His concluding remarks presented a quiet challenge based in realism and a poetic call to reason. Having done all he could in the form of verbal reassurance, he told those bent on war that "you can have no war, without being yourselves the aggressors." Then came the trusting, soul-stirring prose that captured everyone's attention. "The mystic chords of memory, stretching from every battlefield, and patriot grave, to every living heart and hearthstone, all over this broad land, will yet swell the chorus of the Union, when again touched, as surely they will be, by the better angels of our nature." While those gathered on Capitol Hill offered their polite applause, almost at the same hour the Stars and Bars rose for the first time over the Confederate Capitol. While northern papers generally lauded the president's remarks, the Charleston Mercury noted what it saw as Lincoln's "feeble inability to grasp the circumstances of this momentous emergency."

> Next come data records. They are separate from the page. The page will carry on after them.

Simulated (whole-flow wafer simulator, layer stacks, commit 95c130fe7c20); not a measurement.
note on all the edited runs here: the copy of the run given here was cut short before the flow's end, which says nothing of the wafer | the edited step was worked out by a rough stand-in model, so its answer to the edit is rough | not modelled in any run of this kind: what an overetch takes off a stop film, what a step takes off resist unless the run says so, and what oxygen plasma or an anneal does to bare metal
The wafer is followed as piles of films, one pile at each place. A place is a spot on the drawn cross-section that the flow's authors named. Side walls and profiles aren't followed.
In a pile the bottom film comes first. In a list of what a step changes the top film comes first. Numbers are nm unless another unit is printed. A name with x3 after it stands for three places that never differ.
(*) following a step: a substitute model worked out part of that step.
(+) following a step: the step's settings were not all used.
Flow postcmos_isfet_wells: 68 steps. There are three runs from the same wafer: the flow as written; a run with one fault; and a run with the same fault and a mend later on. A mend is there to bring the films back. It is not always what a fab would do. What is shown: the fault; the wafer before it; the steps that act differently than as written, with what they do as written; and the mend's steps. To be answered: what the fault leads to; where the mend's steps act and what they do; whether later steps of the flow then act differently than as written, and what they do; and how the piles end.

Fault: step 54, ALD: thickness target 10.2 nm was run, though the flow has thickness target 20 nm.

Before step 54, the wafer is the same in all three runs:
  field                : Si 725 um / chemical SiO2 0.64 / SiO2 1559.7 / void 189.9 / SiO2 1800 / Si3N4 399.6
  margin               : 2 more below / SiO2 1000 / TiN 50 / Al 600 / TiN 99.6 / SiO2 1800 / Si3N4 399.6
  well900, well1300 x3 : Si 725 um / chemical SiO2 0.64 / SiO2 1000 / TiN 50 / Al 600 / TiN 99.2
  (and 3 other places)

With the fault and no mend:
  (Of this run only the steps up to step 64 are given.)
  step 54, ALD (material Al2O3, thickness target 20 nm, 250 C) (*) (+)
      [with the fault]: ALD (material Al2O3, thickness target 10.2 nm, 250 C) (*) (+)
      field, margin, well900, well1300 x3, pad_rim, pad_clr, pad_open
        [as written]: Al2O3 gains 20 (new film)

The editor of the Mercury had a point, but if Lincoln erred in his judgment of Southerners, he made the same mistake that thousands of others in the North were making at the same time. As was evidenced in his address, Lincoln believed, or at the very least deeply hoped, that the vast majority of the people in the South were tied to the Union with the same strong, "mystic chords of memory" as were he and the people of the North. Given time, reassurance, and evidence of the government's good intentions, the vast majority of the people in the seceded states would happily return to, and support, the national government; or so it was commonly thought by Lincoln and many other men in authority. Subdue the radical few, mostly the powerful slaveholders of the South, treat everyone else lawfully and with an attitude of reconciliation, and peaceful reunion could be easily achieved — or so they hoped. In responding to some supporters from New York who applauded his remarks, Lincoln said, "[T]here will be more rejoicing over one sheep that is lost, and is found, than over the ninety and nine that have not gone astray." That was the basis of the policy the president established on the day he took office. A man of his word, Lincoln and his administration would follow this policy unless and until its premise proved false.

The tension of the times dampened the force of those words. With pressure building at various locations in the South for the surrender of government forts and arsenals, few ears there would have heard anything conciliatory in whatever the president had to say, had they been able to listen. Even Secretary of State William Seward, who had been deeply involved in the preparation of the inaugural address, but who had since been caught up in the whirl of appointments in which the entire cabinet was awash, complained on the first of April that the administration had no policy, either foreign or domestic. Lincoln gave him a brisk referral to the words of the speech. He also reassured Seward of his own steadfastness. "When a general line of policy is adopted," said the president, "I apprehend there is no danger of its being changed without good reason, or continuing to be a subject of unnecessary debate."

The firing on Fort Sumter settled the question of whether there would be war. Low on ammunition, with fire threatening their powder magazine, and out of food, the small Union garrison surrendered on April 14, 1865, after thirty-four hours of bombardment and return fire that had killed no one on either side but that had set everyone, North and South, afire. President Lincoln immediately called for troops to regain control of this piece of federal property and to quell the rebellion. Ominously, rather than hearing calls from the loyal people of the South for those troops to be quickly dispatched, instead, shouts to meet this act of aggression with equal force rose to fever pitch in nearly every state that permitted slavery within its boundaries. Perhaps equally ominously for a leader hoping to calmly reassure the people in the South whose loyalty may have been wavering, the streets of every community in the North filled with men eager to right this wrong, to fight fire with fire.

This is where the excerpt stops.